As a writer– and a Mick– I don’t think I’ve ever suffered from writer’s block. I’m filled with words to put on paper or shout or whisper to the wind. But I’m often at a loss as to what to write about.
I’m told I have a tendency to lecture. More truth than fiction. I’m sort of a half assed philosopher. Don’t get me started, we’ll be here ’til rapture. Speaking of which…

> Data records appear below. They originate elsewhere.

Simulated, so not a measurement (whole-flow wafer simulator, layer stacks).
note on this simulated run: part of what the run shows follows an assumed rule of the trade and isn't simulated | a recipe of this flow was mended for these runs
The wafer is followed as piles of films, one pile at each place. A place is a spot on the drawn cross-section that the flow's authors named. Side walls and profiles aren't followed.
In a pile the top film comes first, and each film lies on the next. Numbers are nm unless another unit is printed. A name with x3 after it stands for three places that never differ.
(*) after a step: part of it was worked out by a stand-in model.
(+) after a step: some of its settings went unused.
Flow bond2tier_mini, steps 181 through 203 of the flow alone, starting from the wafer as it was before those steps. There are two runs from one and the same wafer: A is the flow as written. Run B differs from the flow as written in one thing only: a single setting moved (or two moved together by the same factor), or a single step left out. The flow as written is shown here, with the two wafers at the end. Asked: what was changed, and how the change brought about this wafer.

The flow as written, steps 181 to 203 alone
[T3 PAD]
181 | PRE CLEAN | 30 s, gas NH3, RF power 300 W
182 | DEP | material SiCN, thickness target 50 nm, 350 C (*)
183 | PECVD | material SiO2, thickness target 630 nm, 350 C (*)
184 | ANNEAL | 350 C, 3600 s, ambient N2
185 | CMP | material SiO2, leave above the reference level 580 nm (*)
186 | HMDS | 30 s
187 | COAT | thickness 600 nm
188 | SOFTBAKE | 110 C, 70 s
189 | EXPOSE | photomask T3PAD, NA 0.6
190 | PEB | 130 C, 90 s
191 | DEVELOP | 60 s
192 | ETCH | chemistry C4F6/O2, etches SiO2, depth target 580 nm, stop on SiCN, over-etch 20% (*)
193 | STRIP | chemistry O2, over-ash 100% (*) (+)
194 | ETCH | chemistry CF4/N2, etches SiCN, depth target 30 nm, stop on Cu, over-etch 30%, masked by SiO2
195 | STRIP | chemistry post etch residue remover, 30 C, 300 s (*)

…Okay, I’ll steer clear of another religious harangue.Boy oh boy do I love to give the fundamentalists hell. A great guy said, “Fundamentalism is Christianity gone berserk,” and ain’t that the truth? I love to tweak its nose and pull its tail. I love to get ’em so hot under the collar it melts the baloney they spout, utter, and preach. I love to remind ‘them’ that to spend all eternity with them would be the hell they sell to the sinner they send there. Us guys got that place air-conditioned and spend all eternity playing strip poker with Marilyn Monroe and May West, if you’re a guy. With any good looking’ young hunk, if you’re a girl–which I will be again when I get there.
Anyhow, I got orders from my Editor, ‘Write something funny about yourself.’ That’s not hard to do. Essentially I’m a kind of funny character. Funny looking. Eccentric as all get out, always was and always will be. There’s something funny about eccentricity and eccentricity in public is a hoot and holler. To wear tennis shoes with a tux will earn you a giggle or two. Howard Hughes did it and got away with it. If you’re rich you can be as eccentric as the dickens and get away with it. But most of us aren’t Howard Hughes.
It used to be eccentrically outrageous to dye your hair green but that’s not so eccentric anymore. Few heads turn when you wear it to the mall, or charity ball, or down the red carpet, either. Red carpets? Hey, buddy, get a load of that. Funny is funny, and humor is humor, but that stuff’s just plain silly.
Okay, I’m a chicken– a scrawny old hen, if the truth were know–but I choose to be eccentric at home. Out in public I pretend I’m normal. Normal’s not funny. Fact is, normal is dull.
To be dull at eighty freakin’ five–which I am, in years–is a crime against posterity or prosperity or persnickety wicket.
As a writer, I love to make up words like brillig and the slithy toves. I jabberwacky. I’m jealous of Lewis Carrol.
I must admit my sense of humor has aged a bit, but I love to laugh. Make people laugh. I wanna die laughing with a glass of Charddonay in one hand, a magic wand in the other, wearing tennis shoes made in China dappled with red sequins. The Lion, the Tin Woodman, the Scarecrow and my dumb Editor will escort me.
Now that’s funny.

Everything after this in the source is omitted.